Wednesday, October 24, 2007

Cultural marginalization and homesickness

Having spoken to people so much about my future and having had to stay a night at the Sixth Avenue Inn recently, even though I am back "home" I still feel displaced. I like staying at five-star hotels because it makes me feel a lot like I came home. It reminds me of the Lidu. (Before its current fall.) I've gotten over the urge to tell every Holiday Inn employee I deal with that I live in the apartments in order to get better service, but I still miss it. I feel like I go from one local environment to another, try to make myself a little zone of transnationalism in a culturally oppressive majority view, get told I shouldn't be so attached to other places when where I am is so great, and eventually start doing the chameleon trick. Staying at the five-star hotels is like a vacation from locality, even though I only live in them when I'm working now. It's an escape into a deterritorialized zone where mobility is the norm and the environment is naturally a mix of people and places, everywhere yet nowhere in particular.

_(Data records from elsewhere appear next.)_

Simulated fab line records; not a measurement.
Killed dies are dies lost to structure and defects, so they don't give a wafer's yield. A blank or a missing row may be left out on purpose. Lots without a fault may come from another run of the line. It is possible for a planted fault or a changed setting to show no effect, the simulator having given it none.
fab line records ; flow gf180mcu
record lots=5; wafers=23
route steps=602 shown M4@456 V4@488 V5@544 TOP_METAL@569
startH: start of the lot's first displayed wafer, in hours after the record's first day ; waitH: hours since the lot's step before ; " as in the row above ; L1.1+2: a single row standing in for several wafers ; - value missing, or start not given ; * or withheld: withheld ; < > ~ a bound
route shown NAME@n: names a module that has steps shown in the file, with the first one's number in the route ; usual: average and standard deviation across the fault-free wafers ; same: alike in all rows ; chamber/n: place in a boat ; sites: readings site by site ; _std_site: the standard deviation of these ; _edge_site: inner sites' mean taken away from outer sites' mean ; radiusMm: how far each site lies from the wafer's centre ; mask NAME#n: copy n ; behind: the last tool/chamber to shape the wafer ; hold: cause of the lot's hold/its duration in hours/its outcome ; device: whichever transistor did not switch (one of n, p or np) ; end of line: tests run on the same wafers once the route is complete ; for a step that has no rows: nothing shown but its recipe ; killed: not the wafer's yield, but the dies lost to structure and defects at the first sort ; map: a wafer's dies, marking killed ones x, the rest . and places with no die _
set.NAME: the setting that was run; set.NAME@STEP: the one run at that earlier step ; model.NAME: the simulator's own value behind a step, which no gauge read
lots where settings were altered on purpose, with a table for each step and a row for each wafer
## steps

Looking at the Lidu website, I found the videos showing apartments. I almost cried. That's our furniture! Those are our sofas, our dining room chairs, our layout... That's home, almost exactly! I wish I could step into the video, go to the sofa and turn on StarTV. Or look out the living room window to look at ISB and the big foreign cars in the parking lot. Or walk into my room and see the scroll that's on the wall to my right over my bed. But as for so many others, home is a combination of time and space. The Lidu isn't as it was, and no one in our family lives anywhere in China anymore. My visa has expired for good. I have pages and pages of Z visas that are no good to me now. There are two more ring roads now. I can never go home.